Gustavo Petro's victory is not only a response to the social ills of today, but having been part of a Marxist guerrilla group that negotiated with the state decades ago, and returned to the social fold, he embodies the nation's democratic future.

The Meaning Of Petro: A Former Guerrilla As President Is Colombian Democracy At Work

President-elect Gustavo Petro (left) and his vice-president Francia Márquez (right) give a speech in Bogota, Colombia after Petro was elected president.

El Espectador

-Editorial-

BOGOTÁ — After decades of stigmatizing anything to do with the Left — to the point of annihilating an entire political party for its ideas — Colombia has elected for the first time — and quite decisively — a president of the Left. The election of Gustavo Petro and his vice-president, Francia Márquez, was itself one of the promises of the peace Colombia has sought for so long: with an orderly handover of power, the inclusion of all political positions and the possibility to work through our differences by voting.

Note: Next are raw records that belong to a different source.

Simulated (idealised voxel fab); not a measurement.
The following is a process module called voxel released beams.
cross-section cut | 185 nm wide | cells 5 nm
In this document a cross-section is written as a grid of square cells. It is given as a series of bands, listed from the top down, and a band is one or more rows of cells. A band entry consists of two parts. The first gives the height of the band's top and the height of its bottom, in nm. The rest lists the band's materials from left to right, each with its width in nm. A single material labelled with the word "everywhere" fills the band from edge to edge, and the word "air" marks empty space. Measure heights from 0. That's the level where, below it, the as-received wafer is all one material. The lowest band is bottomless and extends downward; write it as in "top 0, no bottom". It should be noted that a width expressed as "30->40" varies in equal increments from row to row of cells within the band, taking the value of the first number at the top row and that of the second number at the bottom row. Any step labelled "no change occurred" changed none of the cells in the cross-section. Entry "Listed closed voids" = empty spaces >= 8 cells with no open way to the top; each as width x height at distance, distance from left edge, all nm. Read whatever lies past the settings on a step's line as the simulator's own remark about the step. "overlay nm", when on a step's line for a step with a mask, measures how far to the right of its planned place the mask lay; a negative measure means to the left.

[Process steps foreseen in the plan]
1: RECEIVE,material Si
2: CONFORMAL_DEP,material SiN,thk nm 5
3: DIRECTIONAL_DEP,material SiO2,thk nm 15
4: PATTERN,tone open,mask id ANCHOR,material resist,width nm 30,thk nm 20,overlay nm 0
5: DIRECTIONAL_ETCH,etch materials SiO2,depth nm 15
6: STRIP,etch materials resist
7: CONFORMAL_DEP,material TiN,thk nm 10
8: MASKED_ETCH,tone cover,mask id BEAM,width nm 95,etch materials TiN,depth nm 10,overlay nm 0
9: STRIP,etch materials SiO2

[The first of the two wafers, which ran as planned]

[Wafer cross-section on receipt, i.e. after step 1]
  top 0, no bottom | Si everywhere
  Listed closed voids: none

The elections were a thumping rejection of the outgoing government of President Iván Duque and decades of dominance by the conservative currents led by his mentor, the former president Álvaro Uribe. The question now is: how shall we heal so many festering wounds in this country?

Looking back on Petro's Marxist past

It is important to look back. Petro was a member of the M-19, the Marxist guerrilla group that negotiated with the state decades ago, and returned to the social fold. Since then, its members have been crucial to the state-building effort.

Petro's election confirms the guerrilla's former initiatives and shows the importance of a peaceful path and rejection of arms to win power. The elections have shown that Colombia is committed to the democratic and institutional option, which in itself is to be celebrated.

The figures attained should also mean a decisive mandate, and the presidential authority that comes with it. The experts had their doubts before, but Petro added three million votes to his first-round score, and some 700,000 more than his rival, Rodolfo Hernández.

The participation rate was at around 58%, which is a historic high in our electoral history. If we add to this the votes given to the (leftist) Historical Pact (Pacto histórico) in parliamentary elections, it is clear most Colombians are asking for change.

Unity and reconstruction

Supporters of Gustavo Petro, Colombia's new left-wing president, celebrate his victory in Bogota, Colombia on Monday.

Cristian Bayona/LongVisual/ZUMA

Petro must now be allowed to govern. Clearly we need oversight, with vigorous institutions that act as counterweights. Political deadlock would particularly signify a rejection of the majority's choice. But the president must also see the massive number of votes cast for his rival as a need to take that constituency into account, and the same may be said of a half million blank votes.

The damage done after a vicious campaign

After a vicious campaign, it is now time to speak of unity and reconstruction, with actions complementing the important work of finding the right words.

The election of the country's first Afro-Caribbean vice-president is furthermore a message to the country's forgotten and downtrodden communities. The country's most vulnerable territories backed the Petro ticket, and expect an Equality ministry to start working on healing the country's immense rifts.

Colombia wanted change and has voted for it. What comes next will depend on how well the tattered social threads can be put back together after an election that was particularly divisive.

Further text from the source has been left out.